It turned out to be the same day that, in another section of Dhaka, Rana Plaza collapsed, killing more than 1100 people.  The world focused its attention on issues of building standards for factories.  But where was the attention on the living conditions of people who lived in Dhaka’s slums?

Dhaka has the highest population density of any city in the world. There are times when it feels that you cannot move, cannot breathe.

Despite the fact that Bangladesh is one of the world’s poorest countries and land prices in Dhaka approach that of New York and London, people keep coming and coming.  Why do they come? Where do they go? They come in search of a better life, because they are displaced by changes in the agricultural sector or because they are victims of a natural disaster.  They go to where they know someone, to where they can find a piece of land to build upon even if they do not own it or find a small, illegally built rental unit that they can afford.

As I looked down a narrow street, none of the structures I could see looked sound. They were hand built with whatever materials can be found or bought cheaply- corrugated tin or plywood with wood posts.  Many of the original one story structures have been built upon, increasing the risk of a tragedy if a flood or an earthquake were to occur, both of which are common in this part of the world.

There is a strong sense of community here. And there is a friendliness and warmth of the people, especially the children. 

There is a vibrant economy here.  Just because someone does not receive a regular paycheck does not mean that they are not bringing money into the households.  Fruit stalls, barbershops, cell phone repair stores, small restaurants, machine shops, tuk-tuks.  It gives credence to C.K. Prahalad's work about "The Fortune at the Bottom of the Pyramid."

I don’t romanticize slums.  The buildings are unsafe, there are health hazards everywhere from how people cook to where families get water to the flying toilets- plastic bags filled with waste that are tossed into the street.  But these are communities. They cannot simply be eradicated.
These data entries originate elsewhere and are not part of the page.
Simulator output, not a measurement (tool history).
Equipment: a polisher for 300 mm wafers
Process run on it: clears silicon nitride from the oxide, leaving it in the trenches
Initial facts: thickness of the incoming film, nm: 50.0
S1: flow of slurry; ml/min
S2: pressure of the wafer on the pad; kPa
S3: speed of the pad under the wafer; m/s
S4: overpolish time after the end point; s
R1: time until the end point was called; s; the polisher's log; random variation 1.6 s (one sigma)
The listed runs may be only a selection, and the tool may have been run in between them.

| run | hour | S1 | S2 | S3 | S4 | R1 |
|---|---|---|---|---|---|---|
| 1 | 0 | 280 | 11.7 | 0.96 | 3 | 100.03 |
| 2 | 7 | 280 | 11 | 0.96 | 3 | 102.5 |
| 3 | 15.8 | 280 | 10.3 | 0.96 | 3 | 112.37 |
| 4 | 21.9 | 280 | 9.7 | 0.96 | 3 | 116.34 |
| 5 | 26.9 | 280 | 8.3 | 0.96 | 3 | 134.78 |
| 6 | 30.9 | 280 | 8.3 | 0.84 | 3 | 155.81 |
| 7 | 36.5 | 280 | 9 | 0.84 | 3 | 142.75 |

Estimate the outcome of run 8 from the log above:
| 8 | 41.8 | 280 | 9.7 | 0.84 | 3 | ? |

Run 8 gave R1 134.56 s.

When I returned back to the hotel, everyone was glued to the television set.  Rana Plaza had collapsed.  I knew that many of those factory workers killed came lived in Dhaka’s slums, such as Korail.  And I knew that the issues of the strength of the buildings went much deeper than the factory buildings.  It went to where people lived, and how they lived.
I thought of Haiti where nearly a quarter of a million people lost their lives in Haiti in the 2010 earthquake, where many of the buildings in Port au Prince were built informally and were not sound. Dhaka has a high level of informal construction, too, but is far larger and sits in an area of the world highly prone to earthquakes and flooding.  The tragedy of Rana Plaza rightly shed light on factory conditions and pushed the world for improvements.  What will it take to shed light on how people live?